We need to stick with €3.1bn budget target

Pre-budget horse-trading between Finance Minister Michael Noonan and his Cabinet colleagues is well underway.

We need to stick with €3.1bn budget target

Each department will want to protect its interests as much as possible.

But whether Mr Noonan has to push through €3.1bn or roughly €2.6bn in spending cuts and tax increases will involve a game of brinkmanship that could drive a wedge between the coalition partners.

Labour leader Eamon Gilmore has staked his party’s credibility on lessening the burden on the already hard-pressed taxpayer.

These are political considerations that cannot be ignored. Relentless austerity is taking its toll. Cutbacks are crimping vital social services.

Over the medium to longer term, Ireland will be asked to vote on EU referenda. Indeed, the European Parliament elections are next June. The electorate are becoming more inclined to anti-Brussels sentiment. If the future of the euro hinges on closer political and fiscal integration, it is going to be very hard to get a mass buy in from Irish people.

But Ireland faces a different set of challenges over the near term. Those looking to ease up on adjustment argue that a €3.1bn budget has the potential to knock an incipient domestic recovery on its head.

There is a great deal of merit in this argument. The growth figures released on Thursday show the economy is still very fragile.

But the consequences of easing up on consolidation could prove to be very costly. In a conference organised by the Irish Banking Federation (in Dublin on Tuesday, one of the speakers mentioned in passing that a senior eurozone central banker had been full of praise for Ireland, describing the country as the “posterchild for austerity”.

The central banker was most likely the head of the Bundesbank, Jens Weidmann, and this view is widely held among senior EU policy makers.
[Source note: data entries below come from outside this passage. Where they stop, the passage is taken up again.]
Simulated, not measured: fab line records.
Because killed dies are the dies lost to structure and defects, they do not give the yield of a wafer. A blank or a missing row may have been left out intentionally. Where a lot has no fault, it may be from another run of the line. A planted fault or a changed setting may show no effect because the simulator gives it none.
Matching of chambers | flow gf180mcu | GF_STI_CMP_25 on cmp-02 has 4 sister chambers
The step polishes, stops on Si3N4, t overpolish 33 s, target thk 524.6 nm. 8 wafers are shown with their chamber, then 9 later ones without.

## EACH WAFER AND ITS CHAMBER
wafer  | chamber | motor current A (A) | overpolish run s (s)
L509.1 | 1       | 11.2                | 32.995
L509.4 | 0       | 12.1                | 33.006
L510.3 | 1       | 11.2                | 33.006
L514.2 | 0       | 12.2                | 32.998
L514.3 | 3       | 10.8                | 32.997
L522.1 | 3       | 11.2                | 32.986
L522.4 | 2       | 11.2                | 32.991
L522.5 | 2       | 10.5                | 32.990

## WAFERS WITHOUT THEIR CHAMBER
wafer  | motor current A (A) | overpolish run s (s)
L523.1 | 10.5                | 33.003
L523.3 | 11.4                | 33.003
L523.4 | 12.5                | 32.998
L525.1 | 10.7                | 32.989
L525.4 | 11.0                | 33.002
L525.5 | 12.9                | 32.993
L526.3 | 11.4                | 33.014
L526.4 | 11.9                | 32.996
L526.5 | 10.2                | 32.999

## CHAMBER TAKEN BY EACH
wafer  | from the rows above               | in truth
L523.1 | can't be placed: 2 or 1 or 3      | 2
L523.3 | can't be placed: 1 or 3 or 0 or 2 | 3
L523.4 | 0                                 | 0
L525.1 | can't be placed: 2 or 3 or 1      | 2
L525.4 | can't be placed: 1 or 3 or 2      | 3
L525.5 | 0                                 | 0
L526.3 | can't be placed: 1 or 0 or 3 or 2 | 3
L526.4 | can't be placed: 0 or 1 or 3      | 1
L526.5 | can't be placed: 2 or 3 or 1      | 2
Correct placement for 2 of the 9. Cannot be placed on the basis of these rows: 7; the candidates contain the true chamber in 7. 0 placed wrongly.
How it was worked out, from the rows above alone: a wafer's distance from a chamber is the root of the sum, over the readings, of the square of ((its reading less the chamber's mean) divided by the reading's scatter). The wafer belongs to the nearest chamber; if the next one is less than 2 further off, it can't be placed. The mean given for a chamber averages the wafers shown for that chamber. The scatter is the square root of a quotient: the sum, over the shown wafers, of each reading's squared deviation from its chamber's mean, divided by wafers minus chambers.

That is why it needs the goodwill to continue long after the country exits the bailout programme in November. To this end, it is much wiser to proceed with the €3.1bn in budget cuts.

The agreement with the troika was that the fiscal deficit would be reduced to 5.1% next year, which was to be achieved through €3.1bn in cuts. The argument put forward by Mr Gilmore is that because of savings made through the restructuring of the promissory notes, the Government will reach the 5.1% target through a lesser nominal amount.

However, the IMF, the ECB and the European Commission all favour the €3.1bn adjustment on the basis that the economic backdrop is very uncertain and growth could undershoot.

The ESRI’s John Fitzgerald argues that it is better to do €3.1bn in October and take a wait-and-see approach to the 2015 budget. If a smaller nominal amount is made in October and growth undershoots next year, the Government will end up possibly missing the 3% target, which would result in another few hairshirt budgets.

Moreover, the Government needs to secure a precautionary credit line if it is going to make a successful exit from the bailout. This will come from the IMF, the ESM or the ECB, which means that it is of crucial importance that the troika remains well disposed to Ireland.

Also, this country is carrying too much debt. The Government is attempting to recoup some of the €30bn it has ploughed into the covered banks through a recapitalisation by the ESM. For this to happen it will need widespread political support.

If that means a €3.1bn adjustment to keep the country’s political paymasters happy, then it could be a price worth paying.